Charytan said the Torah is important because the knowledge it contains is what ties the community together.
“The letters of the Torah, which is what links all Jews, and links the Jewish people to God and his commandments, in other words, the letters representing the Jewish people — these will remain forever,” Charytan said.
Paola Epstein, a teacher at Dawson County High School who lives in Holly Springs, said Sunday was an important day for her as a Jew, but it was also a defining moment for the center.
“It’s one of the most important moments for a Jewish community,” Epstein said.
Epstein said when the Jewish center gets the entire handwritten Torah back after the scribe in Israel finishes a year from now, her community will be able to learn about its religion better.
“The Torah contains the laws and ways of living for Jewish people,” Epstein said. “When you have your own Torah, you really are a community, and you can gather and study and learn how to become a better Jew.”
Olens said the celebration was an important one for Cobb’s Jewish community, which he said is growing.
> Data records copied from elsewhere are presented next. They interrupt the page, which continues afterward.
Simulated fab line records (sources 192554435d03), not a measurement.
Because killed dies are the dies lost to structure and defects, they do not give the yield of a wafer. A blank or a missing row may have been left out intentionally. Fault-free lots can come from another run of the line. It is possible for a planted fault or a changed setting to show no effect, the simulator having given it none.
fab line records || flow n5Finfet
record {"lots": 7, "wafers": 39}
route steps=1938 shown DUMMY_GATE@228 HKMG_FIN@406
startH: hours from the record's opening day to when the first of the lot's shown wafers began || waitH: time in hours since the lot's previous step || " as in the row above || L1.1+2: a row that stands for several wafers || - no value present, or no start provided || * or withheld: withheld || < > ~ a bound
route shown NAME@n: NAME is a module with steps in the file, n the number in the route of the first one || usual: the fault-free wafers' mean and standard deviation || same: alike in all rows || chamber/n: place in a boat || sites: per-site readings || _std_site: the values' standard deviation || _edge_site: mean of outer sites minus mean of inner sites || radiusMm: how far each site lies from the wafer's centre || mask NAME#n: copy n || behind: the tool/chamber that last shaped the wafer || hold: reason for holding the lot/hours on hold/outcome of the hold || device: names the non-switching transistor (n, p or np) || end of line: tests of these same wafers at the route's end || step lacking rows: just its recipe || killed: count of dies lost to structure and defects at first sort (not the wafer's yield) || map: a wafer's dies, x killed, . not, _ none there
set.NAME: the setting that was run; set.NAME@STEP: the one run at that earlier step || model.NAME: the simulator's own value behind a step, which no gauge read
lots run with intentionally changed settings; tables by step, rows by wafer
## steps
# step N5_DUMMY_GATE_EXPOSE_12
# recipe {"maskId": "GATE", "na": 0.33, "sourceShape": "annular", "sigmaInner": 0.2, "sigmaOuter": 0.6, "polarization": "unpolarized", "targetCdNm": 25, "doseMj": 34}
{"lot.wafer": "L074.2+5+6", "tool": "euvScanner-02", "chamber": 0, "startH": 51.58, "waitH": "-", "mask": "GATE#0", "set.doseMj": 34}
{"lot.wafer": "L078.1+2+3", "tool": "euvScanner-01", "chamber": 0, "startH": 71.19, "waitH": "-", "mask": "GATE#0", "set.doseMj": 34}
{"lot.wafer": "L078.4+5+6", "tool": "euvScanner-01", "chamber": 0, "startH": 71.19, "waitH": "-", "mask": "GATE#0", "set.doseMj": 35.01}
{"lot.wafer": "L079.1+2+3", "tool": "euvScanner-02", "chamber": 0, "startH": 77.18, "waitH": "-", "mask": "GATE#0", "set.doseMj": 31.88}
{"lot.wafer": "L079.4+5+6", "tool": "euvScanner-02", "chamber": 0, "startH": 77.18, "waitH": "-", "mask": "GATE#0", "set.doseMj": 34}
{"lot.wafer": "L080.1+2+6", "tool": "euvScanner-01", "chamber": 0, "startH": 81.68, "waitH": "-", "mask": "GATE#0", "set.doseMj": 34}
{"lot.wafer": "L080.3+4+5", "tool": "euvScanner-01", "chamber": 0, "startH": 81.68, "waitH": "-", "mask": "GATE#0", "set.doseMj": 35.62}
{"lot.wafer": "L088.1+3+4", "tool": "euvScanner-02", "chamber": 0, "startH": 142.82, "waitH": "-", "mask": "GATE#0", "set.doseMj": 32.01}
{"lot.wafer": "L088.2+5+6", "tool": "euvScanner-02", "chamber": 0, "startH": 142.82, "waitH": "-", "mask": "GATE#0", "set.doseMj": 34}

“I couldn’t have asked our community in Cobb to have been any more open to me, and they know I’m Jewish and they have always from the very beginning treated me with respect, so my experience has been fantastic. … Cobb’s been very welcoming. Unfortunately that same welcoming isn’t found elsewhere,” Olens said.
Charytan said he was proud to be able to bring the Jewish community together around its own Torah.
“What makes this community Torah so special is because through writing this Torah we are going to be bringing blessings to our entire community, and to the entire west Cobb and KSU area,” Charytan said.